Fernando Tatis promotion to Double-A

Right when it looked as though Fernando Tatis would stay in Fort Wayne all year, he was promoted. The promotion was not shocking, but the fact he skipped Lake Elsinore and the High Single-A level was. Tatis responded by hitting .255 (14-55) with one homer and six RBI in 14 games. He struck out 17 times, while walking twice. Tatis also played second and third base in his time in the Texas League. He helped the team in the playoffs and will play in the Dominican Winter League this season, where he was selected #1 overall in the draft.

Biggest Disappointment

No Championship for the Missions

This team should have won it all, but fell to the Rock Hounds in a series that was heartbreaking. San Antonio will soon join the PCL and the 2018 season will be the last chance for this team to win a Texas League Championship. With players like Adrian Morejon, Michel Baez, Logan Allen, Jorge Ona, and Michael Gettys in the system, the Missions could have very decent squad in the coming season. They will look to not only dominate in the regular season, but to dominate in the playoffs as well next year.

Other Performances of Note

Cal Quantrill (7-10) 3.80 ERA/1.47 WHIP  116 IP/40 BB/110 K

Health was a key for this young man and he successfully made it through the 2017 season without any issues to his surgically repaired elbow. Quantrill was able to utilize his off-speed pitches and though he did have a few rough moments, he really impressed the Padres’ front office. Quantrill will be brought along slowly in the spring as the team still wants to be cautious with the young right-hander. 2018 could be a big year for him, but the team will not rush him.
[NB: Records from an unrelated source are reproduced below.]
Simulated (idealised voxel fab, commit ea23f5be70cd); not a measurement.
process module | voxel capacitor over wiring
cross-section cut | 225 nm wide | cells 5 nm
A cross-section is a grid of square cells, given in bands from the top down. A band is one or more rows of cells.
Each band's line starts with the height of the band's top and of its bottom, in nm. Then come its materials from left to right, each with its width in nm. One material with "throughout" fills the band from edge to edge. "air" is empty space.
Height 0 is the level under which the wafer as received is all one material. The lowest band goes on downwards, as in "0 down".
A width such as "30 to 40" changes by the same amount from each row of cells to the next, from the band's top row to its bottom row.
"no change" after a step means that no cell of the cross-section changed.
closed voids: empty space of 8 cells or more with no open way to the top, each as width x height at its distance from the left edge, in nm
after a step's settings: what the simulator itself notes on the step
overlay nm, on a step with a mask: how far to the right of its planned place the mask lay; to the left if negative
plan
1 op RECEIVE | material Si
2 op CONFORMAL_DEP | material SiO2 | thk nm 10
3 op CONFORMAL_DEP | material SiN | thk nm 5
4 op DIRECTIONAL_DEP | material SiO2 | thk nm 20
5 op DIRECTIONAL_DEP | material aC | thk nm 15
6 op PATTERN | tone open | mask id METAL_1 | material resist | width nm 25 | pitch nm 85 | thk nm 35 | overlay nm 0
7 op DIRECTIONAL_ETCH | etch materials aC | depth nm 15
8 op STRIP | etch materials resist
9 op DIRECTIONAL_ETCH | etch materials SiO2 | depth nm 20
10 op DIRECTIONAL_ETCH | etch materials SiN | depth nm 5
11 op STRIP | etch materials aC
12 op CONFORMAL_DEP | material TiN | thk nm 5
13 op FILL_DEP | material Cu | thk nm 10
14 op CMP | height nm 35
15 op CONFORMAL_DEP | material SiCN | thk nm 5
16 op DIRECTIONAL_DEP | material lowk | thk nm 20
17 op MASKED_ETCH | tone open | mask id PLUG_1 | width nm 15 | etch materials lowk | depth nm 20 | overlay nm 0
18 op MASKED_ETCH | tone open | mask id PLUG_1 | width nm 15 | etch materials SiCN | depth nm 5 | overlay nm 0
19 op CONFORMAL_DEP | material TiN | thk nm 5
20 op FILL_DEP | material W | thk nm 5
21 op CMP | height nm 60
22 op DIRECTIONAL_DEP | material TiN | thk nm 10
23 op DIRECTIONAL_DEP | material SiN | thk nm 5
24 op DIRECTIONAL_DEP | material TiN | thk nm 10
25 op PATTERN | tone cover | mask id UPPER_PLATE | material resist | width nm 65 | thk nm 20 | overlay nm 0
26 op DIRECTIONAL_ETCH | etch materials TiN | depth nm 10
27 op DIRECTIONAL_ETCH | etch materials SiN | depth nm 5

Eric Lauer (6-8) 3.30 ERA/1.25 WHIP  122.2 IP/36 BB/132 K

The left-hander out of Kent State progressed very nicely in his first full year of professional baseball. Lauer was able to get past some rough starts in Double-A to finish the season off with six consecutive starts, allowing only one earned run or less. His strikeout numbers plummeted in Texas, but he was able to maintain his impeccable control while pitching for the Missions. He has great poise on the mound and commands the strike zone traditionally. He could make a run at a rotation spot at some point in 2018 if everything breaks right.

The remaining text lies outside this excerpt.